What is a retreat?
Retreats are precious opportunities for members of the sangha to come together and share practice. In the Wild Flower Sangha, that practice is radical: The universe is our zendo, the earth is the altar, all beings are buddhas and hungry ghosts and they all belong to our sangha, the dharma is everywhere we turn, our practice is to include whatever arises wherever we are. In the midst of our busy secular lives in this crazy modern world, including it all is a daunting challenge. Chogyam Trungpa likened it to trying to meditate in the middle of a busy freeway at rush hour. Which is why retreats are essential, giving us a brief respite from all that madness of our worldly lives.
We have the great good fortune to have teachers and fellow practitioners who are willing to make those retreats available for us, sometimes in our own city, sometimes not far away. Such a situation is extremely rare. As the evening chant notes, “Time swiftly passes by and opportunity is lost…” Do we truly appreciate how lucky we are? Do we seize every opportunity to join in the retreats that are offered? Do we offer to help make those retreats happen, for ourselves and for others?

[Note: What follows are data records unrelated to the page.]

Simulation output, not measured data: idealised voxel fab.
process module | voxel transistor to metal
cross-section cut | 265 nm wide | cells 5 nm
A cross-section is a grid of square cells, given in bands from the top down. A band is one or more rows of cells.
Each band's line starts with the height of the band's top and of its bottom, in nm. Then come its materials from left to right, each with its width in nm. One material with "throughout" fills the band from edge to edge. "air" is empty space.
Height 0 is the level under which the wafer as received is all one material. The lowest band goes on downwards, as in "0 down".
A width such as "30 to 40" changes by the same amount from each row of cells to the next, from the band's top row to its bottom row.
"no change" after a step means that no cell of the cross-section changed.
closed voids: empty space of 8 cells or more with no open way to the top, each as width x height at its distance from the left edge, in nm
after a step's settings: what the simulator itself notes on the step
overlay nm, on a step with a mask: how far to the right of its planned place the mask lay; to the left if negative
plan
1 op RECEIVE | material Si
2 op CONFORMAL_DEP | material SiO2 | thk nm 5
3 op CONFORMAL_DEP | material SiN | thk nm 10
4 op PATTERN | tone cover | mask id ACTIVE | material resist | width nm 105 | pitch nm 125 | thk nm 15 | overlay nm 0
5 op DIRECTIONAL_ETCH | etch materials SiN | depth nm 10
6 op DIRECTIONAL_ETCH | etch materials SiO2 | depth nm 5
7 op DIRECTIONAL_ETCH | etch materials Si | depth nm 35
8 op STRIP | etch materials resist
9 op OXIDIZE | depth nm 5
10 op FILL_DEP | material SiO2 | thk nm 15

What does it mean to organize a retreat?
The practice of the retreat organizers is to organize the retreat. Finding and visiting a retreat center, answering emails, transporting zafus, buying carrots or incense, taking care of the registrations, and setting up the zendo and altar are equally important tasks, all part of the practice. We couldn’t do the retreat without any of them. There are no small and no big tasks.
Who organizes retreats?
Everyone! But it’s no easy job. Which is why in my experience, it is essential to delegate duties and work as a team. Each person has a limited amount to do, which lightens everyone’s load. Everyone can contribute something according to his/her skills, situation, ability, etc.: One person communicates and coordinates with the retreat center, another answers email and receives registration and payment, another does food shopping, another organizes transport of zafus and other equipment, another takes care of picking me up and getting me to the retreat, etc. Of course, someone has to oversee it all. That person could, and perhaps should, be me. I’m happy to do it if that’s what works best.
In Portugal, what might be called a North-South or an us-them dichotomy has taken shape in the sangha. This attitude misses the basic reality: We are all in this together, one sangha. As the sutra says so beautifully, “In ordinary life there are wise men and fools, but on the Way there is no Northern or Southern patriarch.” I understand that this is an issue with deep social and cultural roots in Portugal, which is all the more reason to look into and transcend it.
Organizational tasks can be divided up no matter where people live. Obviously it makes sense for people nearest the center to visit the place and coordinate with the owners and for those who have a car and live near where zafus are stored to transport them, for example. But other tasks don’t depend on geography; anyone can keep track of registrations and answer questions by email, regardless of location. Even the shopping can be divided up if someone is coordinating it from the standard list we have developed.
Why do we help organize?
Indeed, it’s a thankless activity. And yet, we are doing the work of bodhisattvas; we can delight in doing it for the others, not just for ourselves. Myself, I know no greater joy than doing whatever I can to help others join us on this (Zen) way into the most intimate heart of life. That’s why for years I helped organize retreats and maintain the daily practice center where I lived with my teacher. That’s why I created the Wild Flower Sangha, first in France and then in Portugal, and that’s why I continue to go to Portugal. That’s my practice, whatever it takes. And I must constantly let go of my ideas about what that “whatever” is.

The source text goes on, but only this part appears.